A/B Test Significance Calculator
Conversion uplift & p-valueEnter visitors and conversions for variants A (control) and B (treatment) to estimate whether B is a statistically significant winner. This tool uses the classic two-sample z-test for proportions and reports the z-score, p-value, uplift and a 95% confidence interval.
Experiment inputs
How this A/B test significance calculator works
We model each visitor as an independent Bernoulli trial: each user either converts (success) or does not convert (failure). For each variant we observe \[ \hat{p}_A = \frac{c_A}{n_A}, \quad \hat{p}_B = \frac{c_B}{n_B}, \] where \(n\) is the number of visitors and \(c\) the number of conversions.
Under the null hypothesis of no difference (\(H_0: p_A = p_B\)), we estimate a common conversion rate using the pooled estimator \[ \hat{p} = \frac{c_A + c_B}{n_A + n_B}, \] and use it to compute the standard error of the difference: \[ \text{SE}(\hat{p}_B - \hat{p}_A) = \sqrt{\hat{p} (1 - \hat{p}) \left(\frac{1}{n_A} + \frac{1}{n_B}\right)}. \]

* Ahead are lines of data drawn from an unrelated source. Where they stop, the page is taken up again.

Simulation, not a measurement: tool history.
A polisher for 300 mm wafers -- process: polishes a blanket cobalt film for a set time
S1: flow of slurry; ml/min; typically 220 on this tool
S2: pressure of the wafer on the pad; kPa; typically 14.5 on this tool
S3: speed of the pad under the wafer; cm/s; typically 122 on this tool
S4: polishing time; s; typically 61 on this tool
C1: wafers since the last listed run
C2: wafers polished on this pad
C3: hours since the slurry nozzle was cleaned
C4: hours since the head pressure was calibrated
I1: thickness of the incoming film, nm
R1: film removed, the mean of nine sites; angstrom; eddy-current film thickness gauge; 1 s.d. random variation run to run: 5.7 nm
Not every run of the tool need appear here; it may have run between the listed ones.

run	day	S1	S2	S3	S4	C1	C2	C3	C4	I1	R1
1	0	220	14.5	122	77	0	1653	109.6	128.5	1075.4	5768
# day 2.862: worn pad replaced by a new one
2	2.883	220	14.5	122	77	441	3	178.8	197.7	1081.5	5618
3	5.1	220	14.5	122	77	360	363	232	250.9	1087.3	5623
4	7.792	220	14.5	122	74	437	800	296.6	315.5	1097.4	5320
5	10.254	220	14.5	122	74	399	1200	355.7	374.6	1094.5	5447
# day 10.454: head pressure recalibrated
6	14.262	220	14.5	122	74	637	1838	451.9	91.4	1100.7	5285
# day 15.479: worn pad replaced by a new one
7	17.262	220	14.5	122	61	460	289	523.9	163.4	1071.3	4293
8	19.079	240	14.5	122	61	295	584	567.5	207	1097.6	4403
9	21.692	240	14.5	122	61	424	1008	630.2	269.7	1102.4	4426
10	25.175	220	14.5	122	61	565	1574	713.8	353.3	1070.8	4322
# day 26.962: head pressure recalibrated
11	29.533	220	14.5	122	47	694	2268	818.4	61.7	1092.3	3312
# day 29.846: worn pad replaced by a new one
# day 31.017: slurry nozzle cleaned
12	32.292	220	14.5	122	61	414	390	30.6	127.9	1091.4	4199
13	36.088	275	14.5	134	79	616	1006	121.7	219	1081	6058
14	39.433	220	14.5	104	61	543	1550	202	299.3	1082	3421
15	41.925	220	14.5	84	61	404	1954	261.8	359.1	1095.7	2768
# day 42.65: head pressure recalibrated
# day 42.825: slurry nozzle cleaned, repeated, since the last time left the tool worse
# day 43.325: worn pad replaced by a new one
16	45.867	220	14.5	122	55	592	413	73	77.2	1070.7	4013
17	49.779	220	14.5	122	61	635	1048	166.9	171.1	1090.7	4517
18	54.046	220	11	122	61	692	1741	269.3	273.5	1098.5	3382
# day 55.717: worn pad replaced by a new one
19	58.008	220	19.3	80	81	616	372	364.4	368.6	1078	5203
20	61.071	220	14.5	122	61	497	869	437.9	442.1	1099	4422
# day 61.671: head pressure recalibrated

The test statistic is the z-score \[ z = \frac{\hat{p}_B - \hat{p}_A}{\text{SE}(\hat{p}_B - \hat{p}_A)}. \] Assuming the normal approximation is adequate, we compute p-values from the standard normal distribution for either a two-sided or one-sided alternative.
When is variant B “statistically significant”?
For a chosen significance level \(\alpha\) (commonly 0.05), we:
- Compute the p-value based on the z-score and test type.
- Declare the result statistically significant if p-value \(\le \alpha\).
- Highlight whether B looks like a winner, loser, or whether the result is inconclusive.
Remember: significance is about evidence against the “no difference” model, not a guarantee of future performance.
Uplift and 95% confidence interval
We report both the absolute uplift \[ \Delta = \hat{p}_B - \hat{p}_A, \] and the relative uplift \[ \text{uplift}_\% = 100 \times \frac{\hat{p}_B - \hat{p}_A}{\hat{p}_A}, \] whenever \(\hat{p}_A > 0\).
A simple 95% confidence interval for the absolute uplift is \[ \Delta \pm 1.96 \times \text{SE}(\Delta), \] using the same standard error formula as in the z-test. This interval is approximate but widely used in practice for large samples.
Sample ratio mismatch (SRM) warning
When you choose the “roughly 50 / 50” option, the calculator checks whether the observed traffic split is too far from 50 / 50. A large discrepancy (for example, A receiving 62% of traffic instead of the intended 50%) can be a sign of:
- implementation bugs in the assignment logic,
- targeting conditions that differ between variants, or
- broken tracking or logging.
A simple threshold-based warning cannot replace a full SRM test, but it can highlight experiments that deserve a closer look before trusting the results.
Best practices for A/B testing
- Define hypotheses, metrics, and decision rules before launching the test.
- Keep random assignment clean; avoid overlapping experiments on the same users if possible.
- Use fixed sample sizes or proper sequential methods instead of ad-hoc peeking.
- Look at both statistical significance and business impact (uplift × volume).
- Report uncertainty: p-values together with confidence intervals, not one without the other.